The closing lines of the Aleinu prayer come to mind: “And on that day, God will be One and God’s name will be One.” Could that be the day when all shall worship the God of Israel? Or, is that the day when all people realize that what each of us holds most sacred is only a facet of the much larger reality of the universe? Only the latter interpretation acknowledges the truth and validity of every experience of the sacred. When all people recognize the legitimacy of another’s perspective, then, and only then, might we have a day of peace.
— Jacqueline Mates-Muchin
For someone like me, raised as an atheist and now an agnostic, critical, and sensitive world traveler, religion is a very tough topic to discuss. Malachi’s words serve more as a description than a prescription.
If Judaism promotes a belief in one God, then this God is the only God — and the one that all people, across the globe, worship. Different religions interpret the “only one” God differently.

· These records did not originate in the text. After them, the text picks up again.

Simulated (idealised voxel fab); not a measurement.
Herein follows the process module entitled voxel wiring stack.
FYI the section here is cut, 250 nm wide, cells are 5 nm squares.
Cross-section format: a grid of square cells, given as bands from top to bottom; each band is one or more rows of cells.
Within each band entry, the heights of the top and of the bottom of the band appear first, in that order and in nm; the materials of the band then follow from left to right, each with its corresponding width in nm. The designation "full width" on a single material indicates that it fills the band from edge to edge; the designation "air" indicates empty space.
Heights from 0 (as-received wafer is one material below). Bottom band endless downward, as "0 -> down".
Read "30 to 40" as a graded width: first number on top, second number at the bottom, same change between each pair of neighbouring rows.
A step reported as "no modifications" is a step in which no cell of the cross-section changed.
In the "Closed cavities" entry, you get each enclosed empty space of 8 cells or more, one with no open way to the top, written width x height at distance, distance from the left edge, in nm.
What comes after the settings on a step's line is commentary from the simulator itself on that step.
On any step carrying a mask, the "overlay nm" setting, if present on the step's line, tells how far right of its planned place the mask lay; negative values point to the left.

I agree with Rabbi Peretz Rodman that we are challenged to understand and appreciate societies and cultures that worship multiple gods (such as China in the past, and Japan, South Korea, or Taiwan at the present) or don’t worship any gods (China at the moment). But our verse also suggests that Torah is intended for all humankind — and I find that problematic. Is monotheism meant for all humankind? As a native Chinese, I want to know the answer to that question. Today, China is developing too fast and uprooting herself from her thousand-year traditions and beliefs. Will religion smooth the social transformation and reunite the lost souls?
— Peggy He Guan
Tell a Chinese cab driver that you’re “Youtai” — the local word for Jewish — and you’ll hear in response that Jews are “smart” and “good with money.” Chinese associate Jews with business success. In fact, I’ve seen several titles, such as Crack the Talmud: 101 Jewish Business Rules and Money-Making Stories of the Talmud in Chinese bookstores. Were such titles found in the grand bazaar of Istanbul, they would likely be sitting next to copies of The Protocols of the Elders of Zion. But, in China, such stereotypes derive from a place of deep admiration.
Rodman asks that we bring the best of our heritage to the nations of the world. Let’s take advantage of a superficial admiration of Jewish business acumen to advance a conversation between Chinese and Jews about mutual values, respect, and understanding. Though many places and issues require Jewish advocacy today, with one-fifth of the world’s population, China is surely a good place to start.